Inbound map fails due to nulls in incoming file

I’ve bumped into this scenario today -

A file, created by a third party, is being receiving by BizTalk using the file adapter (the file is being FTP uploaded by the third party).

Turns out that the file contains nulls (hex 0x00) in some of the fields, in some of the records.

This is evident when looking at the file in a hex viewer, although – to my surprise – when we opened, and then saved, the file in notepad (without making any changes) all nulls are replaced with spaces, which mostly meant we could only test this using the files supplied by the original creator, presumably a non-windows system.

Anyway - flat file disassembler happily processes the file and spits xml (we’re actually debatching the files in the disassmebler, so we’re getting lots of small xmls) where the attributes corresponsing to the fields with the null value, now how the escaped representation of a null. so far so good – the xml accurately represents the flat file.

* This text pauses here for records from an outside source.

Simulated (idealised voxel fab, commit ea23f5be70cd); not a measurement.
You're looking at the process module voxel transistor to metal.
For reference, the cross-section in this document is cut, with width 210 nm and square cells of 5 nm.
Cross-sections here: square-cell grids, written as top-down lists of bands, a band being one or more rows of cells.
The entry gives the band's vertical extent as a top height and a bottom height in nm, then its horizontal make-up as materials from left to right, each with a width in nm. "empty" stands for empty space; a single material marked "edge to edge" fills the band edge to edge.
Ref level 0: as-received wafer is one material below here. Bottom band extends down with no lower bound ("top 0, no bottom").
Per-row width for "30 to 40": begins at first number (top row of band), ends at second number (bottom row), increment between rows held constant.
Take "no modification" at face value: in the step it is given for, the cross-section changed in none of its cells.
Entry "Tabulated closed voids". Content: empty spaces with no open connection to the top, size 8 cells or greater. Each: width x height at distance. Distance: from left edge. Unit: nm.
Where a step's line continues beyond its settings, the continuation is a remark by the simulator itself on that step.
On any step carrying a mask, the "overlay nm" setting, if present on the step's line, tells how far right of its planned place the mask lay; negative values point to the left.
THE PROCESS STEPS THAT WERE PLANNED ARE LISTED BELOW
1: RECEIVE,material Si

At the end of the pipeline, however, we’ve got an inbound map, which then fails with the error -

The Messaging Engine failed while executing the inbound map for the message coming from source URL:"D:\Projects\BizTalk\Files\IN\*.csv" with the Message Type "<some message type>". Details:"An error occurred when parsing the incoming document: "'.', hexadecimal value 0x00, is an invalid character. Line 1, position 275.". "

Looks like the value was correclty identified as null, but that the mapper is very unhappy about that fact; the map was never actualy executed (the problem is not in any of our mapping logic as far as I can tell, but in the ‘engine’ itself); I was not aware of any restriction about the use of nulls, but it seems the maps refuse to execute.

A similar error is received when trying this in VS (test map)

We’ve scratched our heads a little bit, but eventually found a work around of kind in the BizTalkGurus.com forums - http://www.biztalkgurus.com/forums/p/6535/12594.aspx where Mark answers he’s own question and suggests that configuring the fields in question with null as the padding character will instruct the disassembler to remove any nulls it finds.

Works like a charm.

Of course this can only work if the schema is not going to be used by an assembler delivering the message, as it would happily pad the very same fields with quite a few nulls on the way out, which has to be counter productive!